Spam blacklist snafu prompts global gnashing of teeth
Legit IPs blocked in SORBS cockup
Many email users around the world have been unable to send messages because of ongoing technical problems with a popular service designed to prevent spam from reaching its intended destination.
The problems at SORBS — short for the Spam and Open Relay Blocking System — began on Wednesday and continued into much of Thursday, said Michelle Sullivan, who founded the real-time blacklisting service in 2002 and sold it to GFI Software last year. As a result, messages sent from a huge number of legitimate mail servers were labeled as junkmail and returned to sender.
The widespread outage caused migraines for sales and support staff around the world, as this ongoing Twitter feed demonstrates.

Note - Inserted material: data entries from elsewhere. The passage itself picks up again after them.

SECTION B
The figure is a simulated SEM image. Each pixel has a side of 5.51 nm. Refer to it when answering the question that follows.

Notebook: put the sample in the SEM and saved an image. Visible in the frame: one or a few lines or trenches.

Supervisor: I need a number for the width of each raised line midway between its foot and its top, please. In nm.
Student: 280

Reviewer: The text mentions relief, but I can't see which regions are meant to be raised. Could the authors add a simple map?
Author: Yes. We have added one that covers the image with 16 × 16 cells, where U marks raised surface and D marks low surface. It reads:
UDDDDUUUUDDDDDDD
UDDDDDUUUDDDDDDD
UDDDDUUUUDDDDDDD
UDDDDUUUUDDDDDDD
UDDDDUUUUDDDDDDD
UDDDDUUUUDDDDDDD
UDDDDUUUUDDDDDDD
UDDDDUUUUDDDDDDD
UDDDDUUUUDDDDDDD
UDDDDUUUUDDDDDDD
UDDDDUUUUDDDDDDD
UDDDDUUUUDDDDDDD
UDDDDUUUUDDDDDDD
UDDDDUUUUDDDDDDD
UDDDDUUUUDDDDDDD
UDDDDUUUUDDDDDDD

The snafu was the result of a transition from one SORBS system to another that corrupted a database containing potentially millions of IP addresses, Sullivan told The Register. SORBS admins have responded by temporarily clearing out the entire table of faulty listings under the theory that it's better to let through spam than to block real email. They are in the process of rebuilding the database and populating it to user servers around the world, a process that could take up to 24 hours.
Sullivan denied reports such as those here and here that the problem caused all inbound email from Google, Yahoo, and Rackspace, to name a few, to be blocked from SORBS subscribers. The portion of the database that was corrupted stored entries for its DUHL, or dynamic user host list, which mainly contains dynamic IP addresses offered by ISPs, Sullivan explained.
The outage was nonetheless large. There were more than 79,000 corrupted entries, each of which could contain millions of individual IP numbers, said Sullivan, who was unable to provide an estimate of the total number of addresses that were incorrectly being filtered.
The DUHL portion of the database contains a huge amount of historical data, mainly in the form of IP addresses that were listed as spam sources in the past but are no longer considered as such. During a data migration, the flags that were used to indicate that a listing was historical were deleted, causing the addresses to be considered current. SORBS is in the process of restoring the flags. The historical entries are used to help programs rate the likelihood that a given IP address is malicious.
To make matters worse, the database problem coincided with a denial-of-service attack that made it hard for people to reach the SORBS website. The DoS assault has been ongoing for several weeks, Sullivan said, but in the last 24 hours, it turned “smart,” meaning it was able to evade the defensive measures admins had put in place to filter out the garbage traffic.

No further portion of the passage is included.